“But I do want to, before we move on from the subject of Barr and contempt, talk about, I think, the most grave concern about Bill Barr. And that is, during his Senate testimony, he opined that the president could have made the Mueller investigation go away any time he wanted because he thought it was unfair. That’s his view of the unitary executive.
Under that view a president is truly above the law. Because what president would not think an investigation against him or her was unfair? It also means that the president can make go away any of the investigations that were farmed out to any of the other elements of the Department of Justice. And, because they are stonewalling us on just about everything, it also means that we might not know – unless whistleblowers step forward – whether Bill Barr is abusing his authority even beyond the fundamental abuse by trying to exonerate the president on obstruction of justice.
And so we find ourselves, I think, for the first time with an attorney general who really is the president’s defense lawyer and spokesperson. And who’s quite good at it. And has the veneer of respectability to camouflage what he’s doing. He is not the sophist that Giuliani is. He’s much more dangerous. And I think he’s the second most dangerous man in the country for that reason.
When you listen to his interviews and you listen to the way he dissembles—when he was asked, even on Fox News, about, well, Didn’t Don McGahn call for Mueller to be fired? His answer was, No, he called for him to be removed, as if that’s a distinction that really makes a difference here. When he was asked, Well, you said that the president fully cooperated, but the president wouldn’t even sit down for an interview. No, no, I said the White House fully cooperated.
When you have an attorney general willing to dissemble that way. When you have an attorney general—and I hesitate to use the word, but there’s no other word that seems to apply here—that lies to Congress as he did when Charlie Christ asked him about whether he was aware of these revelations that had been reported about the Mueller team, and he said that he was not. That’s a very dangerous situation.
And as someone who came out of that department—I spent six years with the Justice department. I venerate the department. To think that it is being led by someone this way—you know, it breaks my heart for the department, but it’s profoundly concerning for the country.” – Congressman Adam Schiff on Attorney General Bill Barr, Council on Foreign Relations, June 4, 2019
Ryan Goodman, at Just Security, provides a side by side comparison of Barr’s and Mueller’s statements about the Special Counsel Report. Goodman comments:
“Whether or not Mueller was intentionally trying to correct the record, the differences between what he and Barr said are, in many cases, stark. Some of the differences involve near complete contradictions—in other words Mueller’s statement and Barr’s statements cannot both be true. Other differences are more a matter of emphasis or tone (e.g., references to the threat posed by the Russian operations, descriptions of the qualities of the special counsel staff).

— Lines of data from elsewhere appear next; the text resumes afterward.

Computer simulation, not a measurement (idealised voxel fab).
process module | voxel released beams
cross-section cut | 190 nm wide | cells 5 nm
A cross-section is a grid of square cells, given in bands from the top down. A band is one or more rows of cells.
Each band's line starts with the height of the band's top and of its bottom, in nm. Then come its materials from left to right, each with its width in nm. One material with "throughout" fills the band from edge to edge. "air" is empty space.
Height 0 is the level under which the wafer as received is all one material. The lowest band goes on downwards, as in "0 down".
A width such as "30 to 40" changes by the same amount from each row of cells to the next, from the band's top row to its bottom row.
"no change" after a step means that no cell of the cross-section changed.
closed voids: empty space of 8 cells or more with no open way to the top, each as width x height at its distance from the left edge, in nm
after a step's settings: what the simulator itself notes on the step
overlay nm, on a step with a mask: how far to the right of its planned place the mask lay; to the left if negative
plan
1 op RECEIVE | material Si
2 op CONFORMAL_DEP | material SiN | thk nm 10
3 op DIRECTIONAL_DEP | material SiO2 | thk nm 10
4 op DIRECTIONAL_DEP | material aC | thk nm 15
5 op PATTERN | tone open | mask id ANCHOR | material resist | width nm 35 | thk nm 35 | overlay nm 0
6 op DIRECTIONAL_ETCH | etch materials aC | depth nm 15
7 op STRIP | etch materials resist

The special counsel’s Report also contradicts some of Barr’s statements (such as his claim that the Report found no evidence of “collusion,” his suggestion that difficult issues of law and fact stopped the special counsel from concluding the president engaged in criminal obstruction, his claim that the President cooperate fully with the investigation). The following analysis, however, does not include the Report. Instead, it focuses only on Mueller’s public statement and how it compares to statements made by Barr between March 22 (the date that the special counsel handed his final report to the attorney general) and May 29 (the date of Mueller’s statement). This includes statements made by Barr in his 4-page summary submitted to Congress, a formal press briefing, and three congressional hearings, but it does not include Barr’s interviews with Fox News and the Wall Street Journal.”